Skip to content

Time-dependent coefficients in a Cox model with categorical variants

2 messages · Terry Therneau, Jeff Newmiller

#
First, as others have said please obey the mailing list rules and turn of
First, as others have said please obey the mailing list rules and turn off html, not everyone uses an html email client.

Here is your code, formatted and with line numbers added.  I also fixed one error: "y" should be "status".

1. fit0 <- coxph(Surv(futime, status) ~ x1 + x2 + x3, data = data0)
2. p <- log(predict(fit0, newdata = data1, type = "expected"))
3. lp <- predict(fit0, newdata = data1, type = "lp")
4. logbase <- p - lp
5. fit1 <- glm(status ~ offset(p), family = poisson, data = data1)
6. fit2 <- glm(status~ lp + offset(logbase), family = poisson, data = data1)
7. group <- cut(lp, c(-Inf, quantile(lp, (1:9) / 10), Inf))
8. fit3 <- glm(status ~ -1 + group + offset(p), family = poisson, data = data1)

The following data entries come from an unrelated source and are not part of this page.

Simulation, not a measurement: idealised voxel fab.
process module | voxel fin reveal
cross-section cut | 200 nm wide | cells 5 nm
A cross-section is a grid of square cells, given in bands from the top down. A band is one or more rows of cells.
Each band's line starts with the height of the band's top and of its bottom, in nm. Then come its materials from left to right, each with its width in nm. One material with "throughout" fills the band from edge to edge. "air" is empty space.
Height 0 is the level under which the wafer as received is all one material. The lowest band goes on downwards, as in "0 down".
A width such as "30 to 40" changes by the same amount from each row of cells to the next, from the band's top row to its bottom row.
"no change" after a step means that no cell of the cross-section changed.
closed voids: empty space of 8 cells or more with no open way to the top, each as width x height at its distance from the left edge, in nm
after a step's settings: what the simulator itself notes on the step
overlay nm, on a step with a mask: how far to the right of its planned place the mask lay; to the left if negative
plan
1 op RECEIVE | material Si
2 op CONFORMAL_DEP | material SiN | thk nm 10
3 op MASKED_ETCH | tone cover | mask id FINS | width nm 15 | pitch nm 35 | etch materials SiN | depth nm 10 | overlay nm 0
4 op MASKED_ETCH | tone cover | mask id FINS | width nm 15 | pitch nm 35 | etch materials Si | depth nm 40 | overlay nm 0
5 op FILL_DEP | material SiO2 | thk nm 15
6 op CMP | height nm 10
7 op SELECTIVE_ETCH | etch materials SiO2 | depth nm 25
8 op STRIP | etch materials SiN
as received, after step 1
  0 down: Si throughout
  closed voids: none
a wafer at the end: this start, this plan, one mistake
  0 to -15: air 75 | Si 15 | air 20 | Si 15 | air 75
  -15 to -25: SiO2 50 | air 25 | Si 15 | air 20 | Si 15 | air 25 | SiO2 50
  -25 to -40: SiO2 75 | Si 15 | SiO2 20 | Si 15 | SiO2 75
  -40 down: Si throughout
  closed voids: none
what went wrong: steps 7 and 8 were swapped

The key idea of the paper you referenced is that the counterpart to the Hosmer-Lemishow test (wrong if used directly in a Cox model) is to look at the predicted values from a Cox model as input to a Poisson regression.  That means adding the expected from the Cox model as a fixed term in the Poisson.  And like any other poisson that means offset(log(expected)) as a term.

The presence of time dependent covariates does nothing to change this, per se, since expected for time fixed is the same as for time varying.  In practice it does matter, at least philosophically.  Lines 1, 2, 5 do this just fine.

If data1 is not the same as data0, a new study say, then the test for intercept=0 from fit1 is a test of overall calibration.  Models like line 8 try to partition out where any differences actually lie.

The time-dependent covariates part lies in the fact that a single subject may be represented by multiple lines in data0 and/or data1.  Do you want to collapse that person into a single row before the glm fits?  If subject "Jones" is represented by 15 lines in the data and "Smith" by 2, it does seem a bit unfair to give Jones 15 observations in the glm fit.  But full discussion of this is as much philosophy as statistics, and is perhaps best done over a beer.

Terry T.
#
Offlist... for your information...

It is unfair to suggest that the mailing list participants are at fault for using old software.  Even if the mailing list participants use email programs that can handle HTML, any email that goes through the list gets the formatting stripped, which leaves it damaged to some degree. It might not seem like this because sometimes you CAN see formatting, but that only happens when you are listed in the "To" or "Cc" fields... the rest of the list saw a stripped version regardless of how good their mail program was. Just go look at the archives to confirm this. Net result is the rest of the participants see a more or less damaged version of the discussion/code whenever HTML is used on list.